Curious how this works. I commuted home and finished a ride with a strain of ~60 and immediately jumped on the trainer and started a zwift session with a new recording on my Garmin, but the live strain went back down to 1 and didn’t come up to 60 or something representative of a what the continuous strain would have been?
Strain is cumulative during a ride but not globally, i.e. the system doesn’t keep adding your current strain to your previous strain. In reality, Training Load is the measure that is accumulating your strain. It declines a little bit all the time and increases with the strain from each activity you do.

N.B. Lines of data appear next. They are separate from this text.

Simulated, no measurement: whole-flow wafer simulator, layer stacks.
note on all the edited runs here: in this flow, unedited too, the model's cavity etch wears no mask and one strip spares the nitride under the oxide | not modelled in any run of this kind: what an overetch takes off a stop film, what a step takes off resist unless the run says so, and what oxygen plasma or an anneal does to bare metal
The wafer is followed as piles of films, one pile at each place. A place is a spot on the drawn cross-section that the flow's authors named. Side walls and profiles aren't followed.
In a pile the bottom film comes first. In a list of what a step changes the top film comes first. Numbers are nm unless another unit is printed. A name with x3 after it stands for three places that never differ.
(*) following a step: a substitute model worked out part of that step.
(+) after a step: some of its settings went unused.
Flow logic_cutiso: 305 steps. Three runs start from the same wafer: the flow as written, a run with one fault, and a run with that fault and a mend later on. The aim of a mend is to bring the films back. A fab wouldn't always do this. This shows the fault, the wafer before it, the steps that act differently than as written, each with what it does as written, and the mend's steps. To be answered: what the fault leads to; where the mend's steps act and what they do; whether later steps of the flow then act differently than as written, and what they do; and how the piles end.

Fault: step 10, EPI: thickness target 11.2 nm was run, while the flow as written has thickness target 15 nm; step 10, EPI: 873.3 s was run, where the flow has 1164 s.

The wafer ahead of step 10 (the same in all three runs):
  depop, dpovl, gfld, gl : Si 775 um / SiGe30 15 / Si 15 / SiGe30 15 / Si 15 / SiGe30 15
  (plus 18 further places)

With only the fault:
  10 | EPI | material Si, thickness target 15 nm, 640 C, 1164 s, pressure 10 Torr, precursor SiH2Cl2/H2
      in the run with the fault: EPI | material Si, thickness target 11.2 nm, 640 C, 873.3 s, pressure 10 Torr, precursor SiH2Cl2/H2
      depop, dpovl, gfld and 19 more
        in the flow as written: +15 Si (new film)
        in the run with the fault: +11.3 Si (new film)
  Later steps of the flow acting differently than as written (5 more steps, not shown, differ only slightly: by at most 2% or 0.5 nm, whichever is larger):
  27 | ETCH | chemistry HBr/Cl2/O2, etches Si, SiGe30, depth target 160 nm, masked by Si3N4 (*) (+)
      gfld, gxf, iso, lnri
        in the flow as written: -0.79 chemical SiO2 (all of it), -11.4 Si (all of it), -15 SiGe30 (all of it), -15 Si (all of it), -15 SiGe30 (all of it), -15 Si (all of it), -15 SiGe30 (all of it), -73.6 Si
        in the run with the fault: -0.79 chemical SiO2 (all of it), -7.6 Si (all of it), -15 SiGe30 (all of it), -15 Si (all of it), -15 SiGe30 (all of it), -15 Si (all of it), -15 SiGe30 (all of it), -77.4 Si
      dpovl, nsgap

It would seem like strain/difficulty use with the garmin connect data screen would benefit from somehow incorporating them if the goal is to be able to guage how you’re doing physiologically during a long ride? Like if I stop for a lunch break on a long century I’ll save my pre lunch ride separately from my post lunch ride
This is a bit difficult to implement without some rules on when recordings should continue or restart metrics. The simplest option would be to have one recording when you are looking to keep that information continuous. I believe there are improved options such as showing Training Load and Status interactively - so you can know when your status goes from yellow to red, for example.
In relation to the progression charts both legends describe the daily histogram value shown as ‘accumulated’?? The strain chart shows the strain per day and is easy to understand however I always puzzle over the stress chart which shows a rolling accumulated valve over an undefined period of time. What does that tell me re my fitness - it seems to track TL?
Hi John. The Stress chart has been around from the very beginning before we had the XPMC. It uses a exponentially weighted moving average with a 42 day time constant. Think of it as a weighted-average daily kJ consumption.
Okay thanks will do Armando - still doing a great job developing this platform whilst answering all these questions! Cheers John.